To Be Perfect
May 28, 2019
Body shaming is the act or practice of humiliating a person based on their body type by making critical and/or mocking statements about their body shape and size. The horrible impact shamming has on people is now happening more frequently than ever due to the media and the internet.
We live in a society where a like or heart on a picture is validation and rejection is given out effortlessly.
I like to think that perfection is in the eye of the beholder. However, through social media platforms society often enforces the idea that perfection is toned bodies and what others perceive you as. It is so easy to become advocates of the need to seek approval from others or even judge people because they don’t live up to expectations that most would consider to be perfection.
In today’s society, it’s hard not to change your definition of perfect to match someone else’s. Whether it is someone famous, a newly made mother and or her child, just a guy or a girl; body shaming can happen to anyone.
Awareness is key. As people gain more awareness of the problem at hand, more people begin to speak against and start a new social norm. Celebrities and mothers alike have stepped up to shed light on body positivity.

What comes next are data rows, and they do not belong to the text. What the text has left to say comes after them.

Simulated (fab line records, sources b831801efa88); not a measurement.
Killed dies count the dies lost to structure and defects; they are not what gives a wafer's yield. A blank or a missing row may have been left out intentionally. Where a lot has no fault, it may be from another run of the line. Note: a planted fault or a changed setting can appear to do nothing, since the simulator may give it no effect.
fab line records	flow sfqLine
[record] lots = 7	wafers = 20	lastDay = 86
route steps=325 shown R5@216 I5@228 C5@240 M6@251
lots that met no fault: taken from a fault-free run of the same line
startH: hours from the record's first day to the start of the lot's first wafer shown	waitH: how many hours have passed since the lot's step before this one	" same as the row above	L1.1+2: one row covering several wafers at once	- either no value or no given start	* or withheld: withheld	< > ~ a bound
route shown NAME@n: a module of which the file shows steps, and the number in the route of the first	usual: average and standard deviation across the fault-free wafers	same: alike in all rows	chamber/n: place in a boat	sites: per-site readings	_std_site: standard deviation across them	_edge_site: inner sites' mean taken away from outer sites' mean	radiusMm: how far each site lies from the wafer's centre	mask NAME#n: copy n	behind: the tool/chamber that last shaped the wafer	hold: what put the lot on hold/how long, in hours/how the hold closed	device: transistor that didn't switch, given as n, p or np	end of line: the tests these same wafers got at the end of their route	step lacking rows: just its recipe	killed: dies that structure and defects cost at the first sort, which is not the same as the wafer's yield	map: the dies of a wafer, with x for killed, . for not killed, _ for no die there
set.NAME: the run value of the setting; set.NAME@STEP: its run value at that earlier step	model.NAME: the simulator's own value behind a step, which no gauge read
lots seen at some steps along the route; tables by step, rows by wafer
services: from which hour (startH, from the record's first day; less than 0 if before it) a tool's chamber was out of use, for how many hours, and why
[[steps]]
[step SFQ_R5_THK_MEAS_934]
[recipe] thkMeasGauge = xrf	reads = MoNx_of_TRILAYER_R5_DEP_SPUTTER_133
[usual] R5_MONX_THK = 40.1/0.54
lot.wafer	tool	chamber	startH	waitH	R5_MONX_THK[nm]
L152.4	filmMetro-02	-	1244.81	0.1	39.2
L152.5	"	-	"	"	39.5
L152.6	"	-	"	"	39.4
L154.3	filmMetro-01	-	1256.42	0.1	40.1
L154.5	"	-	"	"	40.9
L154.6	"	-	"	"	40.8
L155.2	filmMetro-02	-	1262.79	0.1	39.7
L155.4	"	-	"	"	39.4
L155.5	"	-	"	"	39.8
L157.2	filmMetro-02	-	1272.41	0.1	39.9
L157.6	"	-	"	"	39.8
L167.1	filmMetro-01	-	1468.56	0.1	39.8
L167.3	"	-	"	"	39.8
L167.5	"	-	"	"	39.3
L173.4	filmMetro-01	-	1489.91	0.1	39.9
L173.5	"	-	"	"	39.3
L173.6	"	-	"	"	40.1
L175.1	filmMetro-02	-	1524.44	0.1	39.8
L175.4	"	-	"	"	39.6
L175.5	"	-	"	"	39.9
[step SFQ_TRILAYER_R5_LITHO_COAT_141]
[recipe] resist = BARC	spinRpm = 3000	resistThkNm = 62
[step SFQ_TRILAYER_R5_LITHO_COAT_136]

Kelly Clarkson, celebrity and mother of two gained heat after she started to put on weight; “People think, Oh, there’s something wrong with her,” she told Redbook in November 2017. “She’s putting on weight. “I’m like, ‘Oh, no! I’m sorry, but that represents happiness in my emotional world.’”
I feel as though women are big contributors when it comes to comparing or judging peoples image.
However, Melissa McCarthy once stated, “With women, there’s this constant weird cultural thing where we’re always supposed to be comparing ourselves with one another,” she told Redbook in March 2016. “Who wore it best? Whose butt’s better? Instead, how about if everyone wins? How intensely boring would it be if we were all the same?”
Though men are not excused from the criticism or disapproval of others. a 2016 survey of more than 1,000 boys aged between eight and 18, 55% said they would consider changing their diet to look better and 23% said they believed there was “a perfect male body to strive for”.
Jonah Hill who has since lost weight also struggled with body image, “I really believe everyone has a snapshot of themselves from a time when they were young that they’re ashamed of,” Jonah stated for a magazine. “For me, it’s that 14-year-old overweight and unattractive kid who felt ugly to the world, who listened to hip-hop and who wanted so badly to be accepted by this community of skaters.”
Body shaming brings on an emotional cycle that leads to depression and other negative mental habits that are hard to overcome. In a world where perfection is constantly a goal, it is hard to remember that no can truly achieve perfectionism without understanding that everyone is perfect in their own way.